Bob Van Bergen’s home in Shakopee is ready for the holidays. His three children and eight grandchildren will come for Christmas Eve dinner. They’ll have a Christmas ham and open the dozens of presents stacked under the picture window. It’s an evening Van Bergen looks forward to every year.
But Van Bergen’s ultimate Christmas gift isn’t in any of those perfectly wrapped boxes. Instead, it’s sitting on a living room ottoman, a tattered piece of purple ribbon attached to a purple-and-gold medal, 1 3/8 inches wide. For half a century, Van Bergen assumed it had been lost forever. In the course of American history, some 2 million Purple Hearts have been awarded. To Van Bergen, this is the one that matters.
“It doesn’t look as rough as you’d expect,” the 71-year-old Vietnam veteran said, “especially having been found in a dump.”
The story of Van Bergen’s cherished family gift begins more than a century ago, when his grandfather, Albert A. Van Bergen, shipped out on Aug. 3, 1918, to fight the Germans on the Western Front. The 25-year-old soldier was thrust into the war’s deadliest campaign, the Meuse-Argonne offensive, which lasted from September right up until the final day of World War I in November. It was in the Forest of Argonne in northeastern France where a German sniper’s bullet hit Van Bergen in the leg, leading to its amputation and resulting in his Purple Heart.

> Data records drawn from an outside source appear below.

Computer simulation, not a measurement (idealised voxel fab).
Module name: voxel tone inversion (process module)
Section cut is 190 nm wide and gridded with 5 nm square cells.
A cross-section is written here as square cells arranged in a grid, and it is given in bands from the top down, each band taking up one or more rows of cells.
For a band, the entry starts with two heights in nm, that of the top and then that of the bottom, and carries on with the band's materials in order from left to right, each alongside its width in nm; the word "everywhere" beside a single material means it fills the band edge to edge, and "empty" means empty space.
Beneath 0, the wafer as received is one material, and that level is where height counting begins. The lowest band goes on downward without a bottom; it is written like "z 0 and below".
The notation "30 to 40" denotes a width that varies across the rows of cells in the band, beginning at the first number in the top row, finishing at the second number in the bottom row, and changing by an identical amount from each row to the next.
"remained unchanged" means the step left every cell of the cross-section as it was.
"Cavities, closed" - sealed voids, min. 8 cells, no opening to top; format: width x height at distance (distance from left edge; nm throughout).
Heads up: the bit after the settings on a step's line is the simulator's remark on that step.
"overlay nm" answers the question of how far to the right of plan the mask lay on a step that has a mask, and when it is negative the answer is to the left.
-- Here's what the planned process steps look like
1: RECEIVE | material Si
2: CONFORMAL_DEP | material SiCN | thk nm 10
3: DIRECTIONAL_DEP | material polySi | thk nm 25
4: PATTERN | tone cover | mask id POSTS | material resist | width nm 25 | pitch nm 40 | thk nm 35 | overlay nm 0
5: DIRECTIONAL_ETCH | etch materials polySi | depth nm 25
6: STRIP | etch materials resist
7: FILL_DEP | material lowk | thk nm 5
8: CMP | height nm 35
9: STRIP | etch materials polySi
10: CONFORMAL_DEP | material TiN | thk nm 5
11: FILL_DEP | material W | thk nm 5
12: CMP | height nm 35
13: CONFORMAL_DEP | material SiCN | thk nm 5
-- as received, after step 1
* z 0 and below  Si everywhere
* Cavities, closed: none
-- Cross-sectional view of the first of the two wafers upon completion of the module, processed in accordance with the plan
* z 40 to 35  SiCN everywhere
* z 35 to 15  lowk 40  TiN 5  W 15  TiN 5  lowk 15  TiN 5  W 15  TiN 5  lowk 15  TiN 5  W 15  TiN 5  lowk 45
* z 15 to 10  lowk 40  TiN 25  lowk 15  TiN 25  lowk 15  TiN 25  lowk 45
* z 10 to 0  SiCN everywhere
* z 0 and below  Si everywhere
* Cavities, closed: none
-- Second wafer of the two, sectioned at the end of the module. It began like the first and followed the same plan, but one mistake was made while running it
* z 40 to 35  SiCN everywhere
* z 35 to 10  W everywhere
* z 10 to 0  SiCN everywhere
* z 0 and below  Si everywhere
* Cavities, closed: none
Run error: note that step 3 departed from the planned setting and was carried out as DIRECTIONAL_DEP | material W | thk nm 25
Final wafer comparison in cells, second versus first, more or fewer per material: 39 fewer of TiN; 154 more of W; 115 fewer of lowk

When Bob Van Bergen was growing up in south Minneapolis in the 1950s and 1960s, he didn’t know much about his grandfather. He only met him a couple times before his death. He knew that his grandfather had met his grandmother while selling prosthetic limbs door-to-door; she had lost a leg in a train accident as a child and also was an amputee.
But Van Bergen did know just how important military service was to his family. Relatives had served in every American conflict going back to the Revolutionary War. Since World War I, 20 of his family members have served some 120 combined years of military service. Bob Van Bergen and four of his brothers enlisted, though he was the only one sent to Vietnam.
After Van Bergen returned from his tour there in 1971 with his own array of medals — Army commendation medals, a Vietnam service medal, a Cross of Gallantry medal — his father passed away. His step-mother passed on to Van Bergen his father’s medals from World War II as well as his grandfather’s Purple Heart. He put them in the glove box of his car.
And then someone broke into this car and stole all those medals. He believes another family member took them, angry they had been given to Van Bergen.
“They just disappeared,” he said.
As the decades wore on, Van Bergen gave up on ever seeing them again. That sadness stuck with him: “I just assumed I would never get it back,” he said.
Meanwhile, at a landfill in Waseca, Wayne Ingebritson — a Minnesota Department of Transportation maintenance worker from Janesville and himself a Vietnam veteran — was hauling Adopt a Highway garbage some 20 years ago when he spied a conspicuous piece of trash. He saw a purple box with a purple ribbon inside. A medal was inscribed with the words: “FOR MILITARY MERIT. ALBERT A. VAN BERGEN.”
“I knew what it was right away,” said Ingebritson, now 73 and retired. “But I didn’t know what to do with it.”
He went to a few different VA locations. Some government folks said they’d take the medal and try to solve the mystery, but Ingebritson couldn’t stomach giving that medal to just anyone. He tried to find Purple Heart recipients by that name: No luck. So for years he kept it in his jewelry box. Over the years he made a few attempts — he did some research at a library in Mankato and contacted a group called Purple Hearts Reunited — but nothing panned out.
“I figured some day I’d find it, but honestly, I kind of forgot about it,” he said.
Meanwhile, Jen Moeller, a 52-year-old Rosemount dental hygienist who is Albert Van Bergen’s great-granddaughter, was getting into genealogy. She became active on Ancestry.com with a public family tree. She researched her relatives, including the World War I veteran with the wooden leg. And one day earlier this year, she got a phone call from a Vermont-based organization called Purple Hearts Reunited. The group believed it had found something that belonged to her family.
Moeller drove to Faribault and met Ingebritson at a DQ. He handed her the medal. She explained Albert Van Bergen’s story, and told Ingebritson how grateful the family was. Moeller and an aunt determined the rightful heir must be Bob Van Bergen. She drove to Shakopee, giddy.
“I held it out in my hand like a little bird,” she said. Van Bergen explained to her how the medal had been lost, and how holding this medal a half-century after losing it helped heal old wounds.
“If it had been a day earlier or a day later, I’d have missed it,” Ingebritson said. “There must have been a purpose for that to be there.”
“Such a treasured item has a destiny,” Moeller said. “I don’t know if it’s serendipity, fate, God, whatever. But I believe something greater than us brought this back to our family.”
In his home in Shakopee, days before his grandchildren tear into that pile of Christmas presents, Van Bergen held up the medal. He spoke about passing it on to his oldest son when he dies. Moeller, his second cousin, spoke about how family reunions had faded over time, and how, perhaps, her genealogy work plus this medal could spur cousins to reconnect.
The medal signifies sacrifice, they agreed. And family.
“It’s the best gift I’ve ever been given,” Van Bergen said.